FARM FISH, INC.
P. O. BOX 23109
JACKSON, MISSISSIPPI 39225-3109
NOTICE OF
1996 ANNUAL SHAREHOLDERS' MEETING
TO THE STOCKHOLDERS:
Notice is hereby given that the 1996 Annual Meeting of Shareholders (the
"Meeting") of Farm Fish, Inc. ("Farm Fish") will be held at Farm Fish offices,
100 West Woodrow Wilson Drive, Jackson, Mississippi at 10:00 a.m., Jackson
time, on Wednesday, May 22, 1996, for the following purposes:
1. To elect four (4) directors to serve until the next Annual Meeting of
Shareholders and until their successors are elected and qualified;
2. To ratify the appointment of Ernst & Young LLP as independent public
accountants for the fiscal year ending December 31, 1996; and
3. To consider and take action upon such other matters as may properly come
before the Meeting or any adjournment thereof.
Only shareholders of record at the close of business on April 11, 1996, are
entitled to notice of and to vote at the Meeting or any adjournment thereof.
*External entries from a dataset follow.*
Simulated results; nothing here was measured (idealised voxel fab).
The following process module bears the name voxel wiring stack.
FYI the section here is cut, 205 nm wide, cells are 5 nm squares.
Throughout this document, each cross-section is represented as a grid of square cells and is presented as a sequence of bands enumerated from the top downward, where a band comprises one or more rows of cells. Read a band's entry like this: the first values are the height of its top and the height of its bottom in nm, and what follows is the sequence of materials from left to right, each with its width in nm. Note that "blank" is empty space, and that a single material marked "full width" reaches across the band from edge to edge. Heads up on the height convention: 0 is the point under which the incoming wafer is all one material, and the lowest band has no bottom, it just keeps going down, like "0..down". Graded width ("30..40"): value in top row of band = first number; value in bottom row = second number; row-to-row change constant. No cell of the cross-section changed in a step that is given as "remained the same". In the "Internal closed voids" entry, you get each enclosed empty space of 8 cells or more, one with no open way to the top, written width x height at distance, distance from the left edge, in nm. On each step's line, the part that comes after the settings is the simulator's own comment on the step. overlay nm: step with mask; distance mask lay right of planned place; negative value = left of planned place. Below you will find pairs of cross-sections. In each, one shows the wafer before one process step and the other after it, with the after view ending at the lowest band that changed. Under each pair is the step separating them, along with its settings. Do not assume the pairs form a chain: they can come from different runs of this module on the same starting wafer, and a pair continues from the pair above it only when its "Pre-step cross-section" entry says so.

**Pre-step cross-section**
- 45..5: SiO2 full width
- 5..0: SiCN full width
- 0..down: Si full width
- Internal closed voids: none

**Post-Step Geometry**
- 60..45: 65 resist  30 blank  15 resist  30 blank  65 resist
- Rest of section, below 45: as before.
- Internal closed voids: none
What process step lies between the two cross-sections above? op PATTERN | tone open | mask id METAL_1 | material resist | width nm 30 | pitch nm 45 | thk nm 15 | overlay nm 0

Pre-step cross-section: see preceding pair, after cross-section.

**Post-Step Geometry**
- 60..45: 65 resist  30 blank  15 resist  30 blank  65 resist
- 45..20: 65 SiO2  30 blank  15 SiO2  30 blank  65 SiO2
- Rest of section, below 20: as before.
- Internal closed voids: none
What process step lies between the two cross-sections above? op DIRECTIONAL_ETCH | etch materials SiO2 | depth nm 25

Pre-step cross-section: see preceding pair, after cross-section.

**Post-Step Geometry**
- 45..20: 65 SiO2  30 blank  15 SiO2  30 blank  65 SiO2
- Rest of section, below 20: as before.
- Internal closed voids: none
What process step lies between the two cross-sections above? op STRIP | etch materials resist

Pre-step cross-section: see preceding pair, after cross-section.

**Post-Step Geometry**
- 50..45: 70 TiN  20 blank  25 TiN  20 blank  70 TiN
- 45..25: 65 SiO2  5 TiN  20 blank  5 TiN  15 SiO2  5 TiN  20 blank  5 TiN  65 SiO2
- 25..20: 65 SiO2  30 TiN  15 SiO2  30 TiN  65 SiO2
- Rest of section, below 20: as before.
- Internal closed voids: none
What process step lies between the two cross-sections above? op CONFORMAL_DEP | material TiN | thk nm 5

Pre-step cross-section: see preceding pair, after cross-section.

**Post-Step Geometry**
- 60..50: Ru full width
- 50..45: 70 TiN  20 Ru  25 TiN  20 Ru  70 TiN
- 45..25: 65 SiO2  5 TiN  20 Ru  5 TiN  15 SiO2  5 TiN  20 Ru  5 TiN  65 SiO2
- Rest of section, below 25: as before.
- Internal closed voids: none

BY ORDER OF THE BOARD OF DIRECTORS,
Charles E. Horne
Secretary
Jackson, Mississippi
April 18, 1996
SHAREHOLDERS ARE URGED TO VOTE BY SIGNING, DATING AND RETURNING THE ENCLOSED
PROXY IN THE ENCLOSED ENVELOPE TO WHICH NO POSTAGE NEED BE AFFIXED IF MAILED
IN THE UNITED STATES
FARM FISH,INC.
P. O. BOX 23109
JACKSON, MISSISSIPPI 39225-3109
PROXY STATEMENT
FOR ANNUAL MEETING OF SHAREHOLDERS
TO BE HELD MAY 22, 1996
VOTING AT THE MEETING
This Proxy Statement is furnished in connection with the solicitation of
proxies by the Board of Directors of Farm Fish for use at the Annual Meeting
of Stockholders to be held on Wednesday, May 22, 1996, and at any and all
adjournments of such meeting.
If the enclosed form of proxy is properly marked, signed and returned in time
to be voted at the meeting, the shares represented by the proxy will be voted
in accordance with the instructions marked thereon. At the meeting,
stockholders will vote upon the election of directors, and any other matters
which may properly come before the meeting. Approval of each matter to come
before the meeting requires the affirmative vote of a majority of the total
votes cast, except for the election of directors which is described below
under Voting Securities. Signed proxies not marked to the contrary will be
voted for the election of directors. Any stockholder giving a proxy has the
power to revoke it by a written instrument signed in the same manner as the
proxy and received by the Secretary of Farm Fish prior to the exercise of the
proxy. A stockholder attending the meeting may also revoke his proxy by
voting in person.
This material is being mailed on or about April 18, 1996.
VOTING SECURITIES AND PRINCIPAL HOLDERS THEREOF
Only stockholders of record at the close of business on April 11, 1996, are
entitled to notice of and to vote at the meeting, and such stockholders are
entitled to one vote for each share held of record on all matters brought
before the meeting, except with respect to the election of directors, in
which the stockholders have cumulative voting rights. Under cumulative
voting, each stockholder is entitled to votes equal to the number of his
shares multiplied by the number of directors to be elected; a stockholder may
cast all of his votes for a single director or distribute them among the
candidates as he sees fit. At the record date, a total of 2,688,605 shares
of common stock of Farm Fish were issued and outstanding.
While the Board of Directors intends to cast the votes represented by its
proxies equally among its nominees for directors, the Board solicits
discretionary authority to accumulate votes as it may deem appropriate.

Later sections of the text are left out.